In the past few months, I have often found myself zipping along the busy streets of Seoul—on an electric scooter. With the simple press of a button, through which one activates his or her scooter-sharing service, I arrived at my destinations—whether they be restaurants, cafes, or even the subway station—in the matter of mere minutes. Nowadays, ride-sharing, in the form of cars, scooters, and bicycles, is growing increasingly common, especially among teenagers. Services like Lime and Tada offer commission-free transportation services and have become ingrained in youth culture. In the name of convenience and cheap prices, these companies are enticing the public.

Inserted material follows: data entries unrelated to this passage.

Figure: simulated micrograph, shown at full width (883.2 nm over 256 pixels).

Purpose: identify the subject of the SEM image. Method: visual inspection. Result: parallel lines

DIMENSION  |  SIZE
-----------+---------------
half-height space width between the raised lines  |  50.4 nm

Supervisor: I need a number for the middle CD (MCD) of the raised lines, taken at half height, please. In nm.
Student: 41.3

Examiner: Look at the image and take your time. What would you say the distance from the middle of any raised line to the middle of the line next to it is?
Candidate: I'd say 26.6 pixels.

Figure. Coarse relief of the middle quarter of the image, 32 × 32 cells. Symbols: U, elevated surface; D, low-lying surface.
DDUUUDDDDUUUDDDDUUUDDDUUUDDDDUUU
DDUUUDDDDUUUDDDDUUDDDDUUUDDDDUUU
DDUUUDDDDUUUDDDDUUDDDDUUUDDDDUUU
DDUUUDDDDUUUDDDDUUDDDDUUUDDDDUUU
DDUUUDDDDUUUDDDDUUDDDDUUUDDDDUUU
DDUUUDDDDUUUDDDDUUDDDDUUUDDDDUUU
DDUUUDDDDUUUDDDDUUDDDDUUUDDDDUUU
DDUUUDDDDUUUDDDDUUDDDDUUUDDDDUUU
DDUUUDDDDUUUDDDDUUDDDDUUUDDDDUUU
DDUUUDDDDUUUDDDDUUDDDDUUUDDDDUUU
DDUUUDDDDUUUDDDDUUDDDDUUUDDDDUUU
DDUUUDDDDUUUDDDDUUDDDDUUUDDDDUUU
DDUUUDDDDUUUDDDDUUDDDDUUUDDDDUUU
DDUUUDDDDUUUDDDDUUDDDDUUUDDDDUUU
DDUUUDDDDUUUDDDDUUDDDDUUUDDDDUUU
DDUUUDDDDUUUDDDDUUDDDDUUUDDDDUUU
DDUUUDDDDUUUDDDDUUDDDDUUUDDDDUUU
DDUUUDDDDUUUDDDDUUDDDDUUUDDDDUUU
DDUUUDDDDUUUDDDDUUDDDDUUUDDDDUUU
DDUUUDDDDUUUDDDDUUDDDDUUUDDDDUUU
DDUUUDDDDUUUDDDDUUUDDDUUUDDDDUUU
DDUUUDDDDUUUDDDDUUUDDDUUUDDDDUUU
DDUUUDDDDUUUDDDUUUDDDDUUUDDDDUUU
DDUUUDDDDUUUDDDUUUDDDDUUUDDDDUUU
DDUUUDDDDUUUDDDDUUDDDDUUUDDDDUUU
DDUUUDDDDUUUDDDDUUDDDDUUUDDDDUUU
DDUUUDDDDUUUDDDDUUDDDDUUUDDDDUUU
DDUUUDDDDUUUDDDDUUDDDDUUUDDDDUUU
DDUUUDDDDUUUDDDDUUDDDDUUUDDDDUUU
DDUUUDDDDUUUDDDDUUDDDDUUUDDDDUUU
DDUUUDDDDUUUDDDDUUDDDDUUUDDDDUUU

However, what most of us do not realize when utilizing such services is the fact that they threaten the livelihoods of their users and others. First of all, open access to public transportation such as electric scooters presents a multitude of safety hazards that are often overlooked by both its users and pedestrians alike. As with any other vehicle, electric scooters run the risks of rider inexperience, road accidents, and technical failure. In a sense, this all roots from scooter-sharing services’ inability to verify whether a user actually possesses a license. Accounts on some applications can be created within seconds, simply by clicking “I agree” to five checkboxes. Not only are electric scooters subject to illegal operation by minors, but they can also be grossly misused. For example, common scenes on the streets may include riders on scooters without helmets, abandoned scooters in the middle of sidewalks, and multiple riders illegally sharing a single scooter. Such dangers are prone to accidents and injuries, ultimately producing a detrimental impact on society.
Unfortunately, safety hazards are similarly prevalent in the realm of car-sharing. A recent issue in London saw Uber losing its license to operate due to uninsured rides. According to Transport for London, Uber’s systems compromised passenger safety by allowing unauthorized drivers to pose as verified employees through simple photo uploads. Such manipulation of the company’s services resulted in over 14,000 rides that subjected passengers to potentially unlicensed and uninsured drivers. Yet, this is not the first time that Uber was forced to retract its license, with previous bans being issued in Bulgaria, Denmark, Hungary, and Northern Australia. While car-sharing companies like Uber provide efficient transportation services that are popularized by the public, these rides may often be associated with unforeseen security risks that should be addressed in the future.
By no means does this signify that people should not seek everyday convenience—in the form of cheap, fast, and fun transportation. Austrian economist Joseph Schumpeter once theorized that economic growth can only result from “creative destruction” in the market, with one economic process replacing another. All goods and services experience the phenomenon of corporate natural selection. Which smart-device is most appealing to trend-obsessed teenagers? Which kitchen appliance makes homemakers’ lives more efficient? It is only natural that consumers grow infatuated with novel methods of commuting from one place to another.
However, what many consider to be convenient is often simply a means to make people lose agency over their lives. For instance, Amazon Go, an avant-garde convenience store, is devoid of any cashiers. Shoppers enter and leave the store without ever needing to pull out cash or a credit card. And the same applies to users of Lime and Tada; everything is done through the application.
Even if we submit to this rising trend and relegate the easiest of everyday tasks to technology, steps should be taken to preserve the livelihoods of unsuspecting consumers worldwide, including teenagers at SIS. Even simple short-term solutions, such as attaching helmets to each scooter on the sidewalk or tightening the terms of agreement for car-sharing services, would remedy many of the problems identified thus far. We should not need to choose safety over convenience or vice versa; it should be a prerequisite to anything we do in our lives.